Closed grst closed 6 months ago
Dear @mbuttner, @burtonrj, @quentinblampey, @sunnyosun, @whitews,
as the developers of packages mentioned above, please let me know what you think. This is only going to work if there's reasonable buy-in from you (i.e. depending on the core package once ready) otherwise we'll end up with "just another" package.
This is also only going to fly if someone takes a lead on maintaining that package (although it'd be great if everyone contributed). @quentinblampey already hinted that he might be willing to take that on. The current scverse core team members can provide guidance and help with code reviews, but we don't have capacity to work on the implementation.
Hi @grst,
First of all, I'm honoured for the mention in the list of fantastic authors above and its exciting to see interest in a cytometry solution within the scverse. @mbuttner and I had been discussing this before Christmas and we both agreed that pytometry is the best way forward given its integration with anndata and the scanpy workflow. CytoPy is a bit of a bloated mess and I would prefer to retire it and hand over the reins to a scverse type package - something I've wanted to drive but life has got in the way. So TLDR, my vote is for pytometry. I can't commit to solely maintaining that work if it goes ahead but I can help in some of my spare time.
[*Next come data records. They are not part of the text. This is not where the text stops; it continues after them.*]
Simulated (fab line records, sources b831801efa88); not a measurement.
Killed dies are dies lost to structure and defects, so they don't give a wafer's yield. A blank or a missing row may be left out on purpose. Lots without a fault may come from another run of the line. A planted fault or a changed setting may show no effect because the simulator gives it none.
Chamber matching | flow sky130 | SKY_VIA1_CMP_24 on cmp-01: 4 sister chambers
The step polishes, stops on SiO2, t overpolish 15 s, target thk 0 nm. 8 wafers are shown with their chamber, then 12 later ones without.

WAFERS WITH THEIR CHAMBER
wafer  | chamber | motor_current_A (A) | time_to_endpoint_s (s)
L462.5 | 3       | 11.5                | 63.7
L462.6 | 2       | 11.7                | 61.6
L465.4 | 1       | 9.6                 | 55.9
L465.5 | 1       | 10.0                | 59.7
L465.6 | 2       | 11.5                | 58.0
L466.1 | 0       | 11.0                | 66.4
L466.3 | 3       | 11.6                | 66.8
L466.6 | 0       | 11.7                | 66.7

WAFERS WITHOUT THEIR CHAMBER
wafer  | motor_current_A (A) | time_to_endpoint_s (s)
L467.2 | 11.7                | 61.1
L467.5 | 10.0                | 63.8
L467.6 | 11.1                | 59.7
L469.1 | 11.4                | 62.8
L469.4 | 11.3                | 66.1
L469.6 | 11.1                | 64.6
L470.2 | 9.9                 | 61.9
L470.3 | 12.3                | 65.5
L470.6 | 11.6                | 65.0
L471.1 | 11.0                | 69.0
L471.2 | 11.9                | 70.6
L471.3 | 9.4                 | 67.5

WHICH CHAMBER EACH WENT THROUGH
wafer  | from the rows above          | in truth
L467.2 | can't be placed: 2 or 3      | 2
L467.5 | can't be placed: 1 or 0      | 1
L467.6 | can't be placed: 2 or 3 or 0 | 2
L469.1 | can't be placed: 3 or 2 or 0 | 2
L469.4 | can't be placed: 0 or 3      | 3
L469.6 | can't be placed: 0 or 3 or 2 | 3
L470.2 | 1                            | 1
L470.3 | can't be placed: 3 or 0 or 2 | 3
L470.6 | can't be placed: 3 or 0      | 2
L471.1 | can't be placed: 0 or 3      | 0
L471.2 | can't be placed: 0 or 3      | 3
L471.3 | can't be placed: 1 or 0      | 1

I did some work with @mbuttner to introduce FlowSOM to pytometry and that is included in the latest release. It depends upon my consensusclustering package which implements consensus clustering through resampling. I don't know if scverse already has an implementation of this that you might want to use instead. However - I've noticed that in the last few months the Saeys lab have released a Python version of the FlowSOM algorithm. Probably best to use their implementation given they are the original authors (https://github.com/saeyslab/FlowSOM_Python)
Just expanding on some of the features you mentioned and adding a few more ideas:
To add to feature requests: Best case there is an efficient way to save results in a manner that results can be opened in flow cytometry software (in the past I was writing results back to FCS).
Hi everyone,
I'd like to second on @burtonrj points. I have a similar impression that what @grst describes is largely covered by pytometry. I'm game on bringing everyone to the table and discuss at which parts we can join forces and where it's less useful.
FlowKit focusses more on the pre-processing side, gating functionality and integration with FlowJo (including IO or transfer of gates). That's a great approach and mimics most of the functionality in Python that classic flow data analysis entails. We already had a longer discussion on the integration of FlowUtils and FlowKit functionality for normalization in pytometry (https://github.com/buettnerlab/pytometry/issues/47), which I'd like to refer to here. Bottom line is that we can easily integrate some of the functionality from FlowKit and FlowUtils to anndata/scverse, but not all of it is well-suited or should be re-implemented in scverse. Instead, I think that the existing compatibility functions to anndata and FlowKit are a great way work with FlowKit.
On the idea of integrating gating functionality. I think it's probably best to implement this as a separate package, and keep the core package rather slim. I want to note here that we have been cooking up a tool to infer gating strategies from clustered data, which loops the gating strategy back in to the picture (https://github.com/buettnerlab/convexgating) - but this should stay a separate package just like scyan.
On the note if the readfcs package: @sunnyosun and @falexwolf supported me a lot with re-structuring pytometry and we coordinated the integration with pytometry. Pytometry completely relies on the readfcs package as data loader.
Overall, I would be happy to invest some more time into the strategy of the scverse for flow data.
Hello everyone,
I'm aligned with @mbuttner and @burtonrj's assessments and happy to help if needed. Just wanted to add a point that we initially decided to have readfcs as a separate upstream I/O package so it's lightweight and free from all analytics dependencies.
Hello all,
It's nice to see so much excitement about this! I agree with all that has been said, and as @canergen I also think that FCS-writing should be in the scope.
Out of what has been said, I see two main options:
As everyone said, Pytometry is the closest to the scope. Moving it to scverse can be a great solution, with minor adaptations to include some functionalities from the other packages.
Pytometry has quite a lot of dependencies, and I think it could also be great to have a very lightweight package. I was thinking about the following dependencies: anndata
, seaborn
, and eventually fcsparser
(we could also have our own parser to not depend on fcsparser
).
Even with such minor dependencies, we could still do the first three goals listed in the above scope, while the fourth goal (i.e. clustering) could be inside an extra dependency.
If this new lightweight package is developed, we should all update our "larger-scope" packages to use this instead.
Hi everyone,
thank you for the active discussion. I think that @quentinblampey raises an important point on the number of dependencies in the current pytometry package, which we should debate.
Pytometry has quite a lot of dependencies, and I think it could also be great to have a very lightweight package. I was thinking about the following dependencies:
anndata
,seaborn
, and eventuallyfcsparser
(we could also have our own parser to not depend onfcsparser
). Even with such minor dependencies, we could still do the first three goals listed in the above scope, while the fourth goal (i.e. clustering) could be inside an extra dependency.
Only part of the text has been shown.